Fiddlin' Bill Hensley, mountain fiddler, Asheville, North Carolina (photo by Ben Shahn, taken as part of the Farm Security Administration)
Farmer and sons walking in the face of a dust storm. Cimarron County, Oklahoma (photo by Arthur Rothstein, taken as part of the Farm Security Administration)
"Negro sharecropper and wife. Mississippi. They have no tools, stock, equipment, or garden." (photo by Dorothea Lange, taken as part of the Farm Security Administration)
Pinal County, Arizona. Defense training project, U.S. Department of Education welding school. All these men and boys live on the farms and ranches nearby. Some men, who are agricultural workers living at the FSA (Farm Security Administration) farm workers' community at Eleven Mile Corner, attend this class.
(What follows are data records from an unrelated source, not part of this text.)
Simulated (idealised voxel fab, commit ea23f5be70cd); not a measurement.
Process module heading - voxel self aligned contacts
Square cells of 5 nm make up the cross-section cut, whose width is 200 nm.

The Farm Security Administration (FSA), created in 1937 under the Department of Agriculture, helped with rural rehabilitation, farm loans, and subsistence homestead programs. The FSA was not a relief agency, but instead it relied on a network of cooperation between states and county offices to determine which clients needed loans that could not get this credit somewhere else. Farmers could use these loans to buy land, equipment, livestock, or seeds. Additionally, the FSA assisted families by providing healthcare, education, and training programs for participating families. The goal of these measures was to help families become self-sustaining.
One of the most memorable programs of the FSA is the collection of photographs that document the rural conditions from the Information Division of the Resettlement Administration. These photos helped to not only promote the programs of the RA, but to also show the people, cultures, and landscapes of rural America.